Sunday, February 14, 2010

when the world dances below you

10 feet below me, couples are dressed in their best, wearing black masks, and i suppose other masks as well, those masks we have when pictures are taken, smiles and makeup and poses, to look our best and pose, shed those pounds that reality doesn't hide. we wear all black to slim us down, make us look amazing and sleek, and drinks are passed to us and bartenders are tipped and words are whispered and smiles creep in. and the night is young and the night is old and everything is alive and everything is dead at the same time. and above i sit, listening to the jazz music quietly creep through gaps in my floor, reminding me that there is some music that doesn't age or get old, that there are some feelings and emotions which humanity holds as true. that sometimes there are moments, and sometimes that is all we have. maybe our lives are divided up into moments, broken pieces put together at the end where we remember the good parts, hopefully, and the bad ones just faded away, like old scars on knees where we fell when learning to walk.

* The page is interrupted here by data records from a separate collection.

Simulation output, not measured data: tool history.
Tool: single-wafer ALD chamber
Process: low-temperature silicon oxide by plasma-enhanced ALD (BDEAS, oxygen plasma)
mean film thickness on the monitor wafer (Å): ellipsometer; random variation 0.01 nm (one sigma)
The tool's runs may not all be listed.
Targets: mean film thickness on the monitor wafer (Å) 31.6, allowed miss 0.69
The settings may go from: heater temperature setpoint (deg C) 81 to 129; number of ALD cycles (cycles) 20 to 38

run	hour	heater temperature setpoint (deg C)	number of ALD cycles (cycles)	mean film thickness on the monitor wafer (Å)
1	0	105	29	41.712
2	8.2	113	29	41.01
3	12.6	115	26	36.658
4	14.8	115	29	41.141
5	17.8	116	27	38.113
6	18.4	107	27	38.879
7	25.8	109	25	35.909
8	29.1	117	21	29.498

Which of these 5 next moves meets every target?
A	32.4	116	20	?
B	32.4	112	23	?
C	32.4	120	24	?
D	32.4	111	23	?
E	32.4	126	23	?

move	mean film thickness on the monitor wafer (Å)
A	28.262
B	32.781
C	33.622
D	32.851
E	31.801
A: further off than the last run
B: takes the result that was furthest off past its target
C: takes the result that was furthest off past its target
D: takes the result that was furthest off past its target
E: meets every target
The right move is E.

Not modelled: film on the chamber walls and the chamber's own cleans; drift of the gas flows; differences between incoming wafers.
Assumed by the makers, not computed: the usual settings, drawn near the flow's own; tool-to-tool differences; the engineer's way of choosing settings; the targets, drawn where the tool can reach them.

i sat outside tonight beside this bar as one girl walked by, she was dressed up, her dress moving under her coat as she passed by, wearing a black mask like it was normal to wear that everywhere. she smiled, kept walking. never see her again and if i do we wont recognize each other, because i was wearing a mask, too.


i've read about a hundred things today about why this particular day is so good or so bad. and i don't know about any of it. it's just sunday to me. just another day. if you want to be romantic on a day when you are supposed to be, then go right ahead. it matters not to me. even the word romance bring such connotations to it, as every word does when applied in a certain sense. maybe we just shouldn't speak anymore. and let our actions speak for us. when you want someone, you hold them. when you want to kiss someone, just do it. when you want to be with someone, just be with them. no words. we could live in a world of mutes and be just as happy and say just as much with no words, no sounds. just head nods and smiles and small gestures of something.


or maybe i'm insane, or crazy, or both. probably. but that's okay. i just don't care anymore. call me what you will, say what you want. i'm tired. i like who i am, and i think you do, too. and we don't talk anymore, but that's okay when you live in a world full of mutes.


we still got music, quietly creeping through the floor, music that doesn't age.